In a press briefing on Monday, U.S. State Department spokesperson John Kirby said, “we’ve asked the Israelis for more information, and it’s our expectation that we’ll get that,” adding, “we certainly are tracking this and watching it closely.”

Accountability for shootings by Israeli forces is extremely rare. Israeli authorities have rejected opening full and transparent investigations into the recent incidents.

International law requires that intentional lethal force be used only when absolutely unavoidable. Where individuals allegedly carry out a criminal act, they should be apprehended in accordance with international law and afforded due process of law.

Most children arrested, however, are denied their basic rights from that moment through sentencing.

Despite the physical abuse that Wajdi endured, his coercive interrogation, his lack of access to counsel, and the fact he was forced to sign a statement he did not understand, Israeli military prosecutors still filed charges against him on February 14.

Wajdi remains incarcerated at Ofer prison awaiting the conclusion of his military trial.

Since November, the number of Palestinian children in Israeli prisons has skyrocketed to the highest it has been in seven years. The Israel Prison Service’s latest data shows that it has custody over 406 Palestinian children.

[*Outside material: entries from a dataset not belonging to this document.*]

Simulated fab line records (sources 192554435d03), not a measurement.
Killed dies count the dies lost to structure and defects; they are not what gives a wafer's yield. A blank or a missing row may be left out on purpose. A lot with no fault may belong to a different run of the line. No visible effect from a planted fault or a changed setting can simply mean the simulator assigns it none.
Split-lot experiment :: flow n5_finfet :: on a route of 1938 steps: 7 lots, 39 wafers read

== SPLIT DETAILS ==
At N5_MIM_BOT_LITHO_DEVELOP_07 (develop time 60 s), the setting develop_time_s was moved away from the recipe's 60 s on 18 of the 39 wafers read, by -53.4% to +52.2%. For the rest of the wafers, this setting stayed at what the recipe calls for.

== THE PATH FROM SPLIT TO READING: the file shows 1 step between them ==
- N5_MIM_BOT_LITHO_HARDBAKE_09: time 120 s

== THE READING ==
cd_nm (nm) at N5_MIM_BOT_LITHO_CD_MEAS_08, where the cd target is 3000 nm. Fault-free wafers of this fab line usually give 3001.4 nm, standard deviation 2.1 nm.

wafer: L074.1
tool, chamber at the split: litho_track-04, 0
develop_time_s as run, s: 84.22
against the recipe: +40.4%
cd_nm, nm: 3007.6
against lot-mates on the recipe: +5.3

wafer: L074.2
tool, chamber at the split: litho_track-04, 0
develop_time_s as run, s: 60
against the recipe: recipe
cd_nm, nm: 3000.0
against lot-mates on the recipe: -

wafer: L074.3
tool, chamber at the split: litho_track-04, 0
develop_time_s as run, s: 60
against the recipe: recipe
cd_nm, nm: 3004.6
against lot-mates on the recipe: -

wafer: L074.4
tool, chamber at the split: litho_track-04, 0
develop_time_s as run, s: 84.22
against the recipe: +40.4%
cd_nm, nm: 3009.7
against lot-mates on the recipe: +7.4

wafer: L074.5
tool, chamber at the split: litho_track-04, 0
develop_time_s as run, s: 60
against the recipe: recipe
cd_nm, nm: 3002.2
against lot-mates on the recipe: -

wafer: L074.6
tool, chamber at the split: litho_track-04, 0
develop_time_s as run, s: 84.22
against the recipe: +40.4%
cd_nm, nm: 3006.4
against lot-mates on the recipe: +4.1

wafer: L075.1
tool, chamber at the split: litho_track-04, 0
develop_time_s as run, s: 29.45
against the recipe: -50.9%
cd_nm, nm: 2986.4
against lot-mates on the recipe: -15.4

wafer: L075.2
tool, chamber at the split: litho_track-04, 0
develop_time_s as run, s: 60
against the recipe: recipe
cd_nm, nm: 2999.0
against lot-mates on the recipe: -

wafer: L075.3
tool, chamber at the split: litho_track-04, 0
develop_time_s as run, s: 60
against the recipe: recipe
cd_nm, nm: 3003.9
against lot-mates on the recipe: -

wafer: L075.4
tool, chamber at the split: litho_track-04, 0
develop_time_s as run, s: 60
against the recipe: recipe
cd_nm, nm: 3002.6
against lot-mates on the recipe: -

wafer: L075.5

CORRECTION: The article was amended to reflect that one of the 41 Palestinian children killed since October as a direct result of intensified violence was from the Gaza Strip. Marwan Hashem Barbakh, 10, died of a single gunshot wound to the chest on October 10, when Israeli soldiers used lethal force to quash a protest near Gaza’s border with Israel, sparked by tensions over Palestinian access to the Al-Aqsa mosque in Jerusalem's Old City.